Sweet Savage Love by Rosemary Rogers

Posted by Dr Giggles on September 15, 2001 in 1 Oogie, Book Reviews, Genre: Historical

Sweet Savage Love by Rosemary Rogers

MIRA, $6.99, ISBN 1-55166-831-9
Historical Romance, 2001 (Reissue)

My curiosity about Sweet Savage Love started when I read several authors defending rape fantasies in early incarnations of the romance novel in some collection of romance essays as a form of escapism.  This one, however, is very badly written rape fantasy. There is no character development, and the plot is all about the heroine getting into trouble. In fact, come to think of it, everyone in this story is a moron.

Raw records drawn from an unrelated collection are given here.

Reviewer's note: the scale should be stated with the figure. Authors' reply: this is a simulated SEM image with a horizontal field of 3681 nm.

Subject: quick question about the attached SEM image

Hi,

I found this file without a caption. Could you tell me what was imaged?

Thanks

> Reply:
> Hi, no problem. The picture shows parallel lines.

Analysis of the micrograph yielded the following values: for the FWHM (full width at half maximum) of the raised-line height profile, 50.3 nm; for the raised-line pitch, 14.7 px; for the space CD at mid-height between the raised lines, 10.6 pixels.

Do I need to give the synopsis of the story? It’s a classic, so everyone knows it, right? Okay, basically it’s about this young lady, Virginia “Ginny” Brandon getting forcefully seduced and even raped and rescued from trouble non-stop by this half-breed hero Steve Morgan. There are many adventures in here, mostly tedious dime-novel scenes interspersed with sex.

Steve Morgan first comes into the Brandons’ lives when he was a 23-year old Union army captain. He finds Ginny’s stepmother in some hut and when the woman goes all hysterical over thunder, he rapes her. Of course, she then succumbs and it’s a “forced sex” situation the next few times. Nonetheless, this is the start of a pattern exhibited by Steve Morgan, the king of date rapes.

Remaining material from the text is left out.